“As the various translation projects got underway in Spain and in Southern Europe, it became obvious that Christian as well as Jewish philosophy had much to gain and to question by the enormous sophistication of Islamic philosophy,” Taliaferro tells the Tehran Times.
Following is the text of the interview with Professor Taliaferro:
How much do western scholars know Islamic philosophy and philosophers? If answer is little, why?
Western scholars of the history of ideas would have to be knowledgeable about some of the great Islamic philosophers, including Avicenna or, in Arabic, Ibn Sina, Averoes or Ibn Rushd, Al-Farabi, Al-Ghazali, and probably Al-Kindi and Suhrawardi.
There were massive translation projects in the 12th but especially the 13th century that made numerous Islamic philosophical texts available in Latin to philosophers in the west, and we can see their influence in western concepts of God, arguments for God’s existence, the soul, causation, and more.
Muslim philosophers also challenged western beliefs, about for example the Christian understanding of God as triune while the awareness of the riches of Islamic philosophy is more common among historians of ideas, some philosophers, such as William Craig, have employed cosmological arguments traced back to primary Islamic sources to argue for the existence of God.

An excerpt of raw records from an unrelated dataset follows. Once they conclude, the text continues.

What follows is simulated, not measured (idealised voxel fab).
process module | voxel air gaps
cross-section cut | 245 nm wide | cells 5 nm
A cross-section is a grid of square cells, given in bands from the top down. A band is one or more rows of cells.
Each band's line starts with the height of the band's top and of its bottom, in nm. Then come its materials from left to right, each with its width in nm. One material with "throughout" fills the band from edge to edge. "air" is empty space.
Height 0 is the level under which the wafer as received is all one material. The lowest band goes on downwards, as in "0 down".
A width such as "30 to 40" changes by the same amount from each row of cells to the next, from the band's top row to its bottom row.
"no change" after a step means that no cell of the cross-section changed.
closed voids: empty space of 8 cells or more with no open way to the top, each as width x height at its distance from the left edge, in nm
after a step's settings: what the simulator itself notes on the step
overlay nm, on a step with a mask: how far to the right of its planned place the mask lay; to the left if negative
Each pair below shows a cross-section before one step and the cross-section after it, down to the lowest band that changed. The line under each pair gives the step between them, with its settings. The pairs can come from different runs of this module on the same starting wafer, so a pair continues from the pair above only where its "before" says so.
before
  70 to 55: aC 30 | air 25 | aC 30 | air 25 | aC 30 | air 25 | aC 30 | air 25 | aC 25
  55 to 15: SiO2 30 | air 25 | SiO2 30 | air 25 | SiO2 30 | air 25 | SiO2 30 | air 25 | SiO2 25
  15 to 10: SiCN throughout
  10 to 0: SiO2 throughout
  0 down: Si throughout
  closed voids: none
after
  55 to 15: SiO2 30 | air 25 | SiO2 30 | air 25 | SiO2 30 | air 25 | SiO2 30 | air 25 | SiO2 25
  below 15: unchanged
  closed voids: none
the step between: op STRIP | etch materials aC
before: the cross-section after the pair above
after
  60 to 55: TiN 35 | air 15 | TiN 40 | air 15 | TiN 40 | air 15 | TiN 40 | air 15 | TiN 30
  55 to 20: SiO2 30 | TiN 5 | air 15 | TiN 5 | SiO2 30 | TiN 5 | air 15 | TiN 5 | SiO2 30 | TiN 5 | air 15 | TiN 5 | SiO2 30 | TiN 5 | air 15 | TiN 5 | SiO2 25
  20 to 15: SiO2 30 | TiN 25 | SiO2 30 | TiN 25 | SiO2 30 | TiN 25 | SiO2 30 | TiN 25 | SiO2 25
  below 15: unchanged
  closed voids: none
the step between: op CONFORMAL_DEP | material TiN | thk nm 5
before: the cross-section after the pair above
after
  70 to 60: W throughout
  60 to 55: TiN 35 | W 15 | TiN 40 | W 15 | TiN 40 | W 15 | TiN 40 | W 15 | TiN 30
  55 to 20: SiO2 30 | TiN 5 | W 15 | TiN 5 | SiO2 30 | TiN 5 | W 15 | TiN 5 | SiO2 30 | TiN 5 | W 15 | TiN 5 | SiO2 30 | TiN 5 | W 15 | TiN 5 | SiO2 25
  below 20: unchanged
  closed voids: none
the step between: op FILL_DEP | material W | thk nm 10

Probably the reason why more mainstream philosophers do not engage with Islamic philosophy is partly explained by the fact that a great deal of philosophers today in Europe and America are not primarily concerned with the historical roots of the ideas they discuss. Also the exchange between contemporary Islamic philosophers and western philosophers is not assisted by the entrenched secularism in western academics and the difficulties, in today’s political climate, of arranging meetings, free and open exchanges among scholars.
Maybe one other explanation as to why there is not more widespread engagement with Islamic philosophy today, is that some philosophers are reluctant to claim expertise in areas where they do not read the primary languages.
In philosophy graduate schools it is far more common to expect students to know Latin, Greek, German, French rather than Arabic or Persian. Still, there is a rise of work in English on Islamic philosophy as witnessed by the Routledge Companion to Islamic Philosophy and the Cambridge Companion to Arabic Philosophy.
Are there any institutes in the west and especially in the US that focus on Islamic philosophy?
Yes, all the great western universities have been sites for fruitful philosophical work on Islam. There is the Oxford Centre for Islamic Studies at the Oxford, there is the Centre of Islamic Studies at Cambridge University, at Harvard University there is the Prince Alwaleed Bin Talal Institute for Islamic Studies there is Islamic Studies at Yale University, Islamic Studies at the University of Chicago Divinity School, and much, much more.
Which fields of Islamic philosophy are taught in the US?
If you are at a university with a serious commitment to the history of ideas, you would rightly expect to have courses that show how deeply Islamic philosophy influenced the west, and embodies work that is valuable for its own sake. The ground covered would include theism, naturalism, the analysis and critique of Plato, Aristotle, Plotinus, the soul, causation, the role and nature of science, virtue theory.
What was the impact of Islamic philosopher on western philosophy especially in the middle age?
Huge. As the various translation projects got underway in Spain and in Southern Europe, it became obvious that Christian as well as Jewish philosophy had much to gain and to question by the enormous sophistication of Islamic philosophy.
The encounter between western and Islamic philosophy in the middle ages was perhaps the most momentous engagements of intellectual cultures in the history of ideas.
Agreed, that the advent in the west of Jewish, then Christian philosophy meeting up with Greco-Roman philosophy was titanic, and the encounter in the Enlightenment between western philosophy and Chinese and Indian philosophy was massive. But in the exchange between Islam and the west the encounter was of special significance because it was an encounter between philosophers who had a shared background in Plato, Aristotle, and to some extent Plotinus, they also carried out philosophy in the context of cultures which shared strong positions on the significance of divine revelation and different views on the relationship between faith and reason.
What is your suggestion for introducing the better of the Islamic philosophy in the west?
I hope you will forgive me, but I highly recommend as a starting point a book that Chad Meister and I commissioned: Islam: A Philosophical Investigation by a young, rising philosopher, Imran Aijaz, who teaches now in the United States at the University of Michigan. I believe that his book, just published, is a great venue for all those interested in engaging Islamic philosophy today, enhancing the communication between Islam and the west.